Racette an unmissable Elle in O18's Ne Quittez PasReview
Opera patrons in formal wear waiting in line to enter the Theatre of Living Arts for Saturday night’s premiere of Ne Quittez Pas were in humorous contrast to the rock club surroundings and the other nearby South Street urban establishments. The venue has been transformed into a late 70’s music club, complete with French rock music playing through the speakers. Opera Philadelphia’s new production consists of an original prologue consisting of Poulenc art songs, and inspiration from Cocteau’s Les Enfants Terribles, and poems of Apollinaire, followed by a more well-known La voix humaine.
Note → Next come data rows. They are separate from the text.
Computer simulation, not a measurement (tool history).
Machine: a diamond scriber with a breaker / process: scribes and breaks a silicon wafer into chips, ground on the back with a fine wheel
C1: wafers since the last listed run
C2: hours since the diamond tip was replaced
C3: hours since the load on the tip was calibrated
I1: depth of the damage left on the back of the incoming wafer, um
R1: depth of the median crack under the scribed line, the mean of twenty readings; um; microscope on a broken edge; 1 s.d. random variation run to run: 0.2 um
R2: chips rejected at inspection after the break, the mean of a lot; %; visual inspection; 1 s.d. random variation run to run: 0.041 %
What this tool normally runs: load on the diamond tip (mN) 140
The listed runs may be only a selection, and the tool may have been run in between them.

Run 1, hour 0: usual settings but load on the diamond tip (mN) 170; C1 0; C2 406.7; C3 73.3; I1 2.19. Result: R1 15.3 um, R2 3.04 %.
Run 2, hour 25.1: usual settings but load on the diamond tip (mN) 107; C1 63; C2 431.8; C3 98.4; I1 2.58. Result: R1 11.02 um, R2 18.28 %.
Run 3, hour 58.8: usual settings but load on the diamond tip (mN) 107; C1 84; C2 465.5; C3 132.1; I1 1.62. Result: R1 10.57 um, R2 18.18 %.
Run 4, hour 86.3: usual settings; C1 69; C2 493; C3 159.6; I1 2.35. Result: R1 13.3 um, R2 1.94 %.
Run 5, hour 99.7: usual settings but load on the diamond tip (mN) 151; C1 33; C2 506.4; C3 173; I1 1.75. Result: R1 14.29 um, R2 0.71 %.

The prologue consists of three actors, a pianist, and just one opera singer. The drama starts with the club owner, played by Ames Adamson, shutting down the place and nagging the pianist, Christopher Allen, to be sure to lock up on his way out. Soon after he leaves, a raucous trio enters, involving two extravagant siblings, Paul and Lise, and Le Jeune Homme in tow as their plaything for the night. Paul and Lise, acted by Marc Bendavid and Mary Tuomanen are non-singing roles who speak to each other in poems, and appear to have some sort of controlling spell over Le Jeune Homme, played by Edward Nelson. Nelson does the only singing in the prologue, and his interpretation of Poulenc’s art songs is sensible and refined. Nelson manages to sing with an alluring tone even while the other characters have him stripped, bound, and blindfolded. The story progresses in an artistic and sexual manner, leading to an avant garde climax involving pre-recorded piano, loud electronic sounds, colorful lights, and flash photography. One must really see it to try to make sense of what happens…
After intermission and a chance for patrons to refill their drinks, we reach the pièce de résistance of the night, La voix humaine. This opera by Poulenc, with a libretto by Cocteau tells a raw narrative of unrequited love. Even with the prologue, director James Darrah intentionally leaves much mystery surrounding the opera’s one character, Elle, and her phone conversation with an unknown lover. While the idea of reimagining La voix humaine has its creative appeal, this performance could have triumphed alone with no appendage.
Soprano Patricia Racette’s portrayal as Elle in La voix humaine was the most thrilling performance of Festival O18 so far. Racette is irreproachable in her ability to command the stage. Her singing is sublime, full of color at every part of the range, and carries chilling emotion through every facet of her character’s journey. Her aspects of her presence are riveting, not just her singing. Every movement, breath, and look is of theatrical perfection. Delivering a one-person show is an arduous creative task to accomplish, and Racette does it with astonishing success. When the monodrama is finally over, it takes a moment to return to reality, as Racette has completely transported her audience to Poulenc and Cocteau’s world.
At equal partnership with Racette is Music Director and Pianist, Christopher Allen. His playing of Poulenc’s writing is superb. From the first tones of Poulenc’s Intermezzo No. 3 to the final sounds of the opera, each and every note was played with such clarity, command, and tenderness, that the audience is left unaware of the immense difficulty of the music.
After attending Ne Quittez Pas, many questions linger in the mind, but there is no doubt Patricia Racette’s performance of Elle is one of the greatest operatic events of our time. If coming to Philadelphia for O18 is not possible, keep track of Racette’s schedule and do not miss an opportunity to see her in La voix humaine.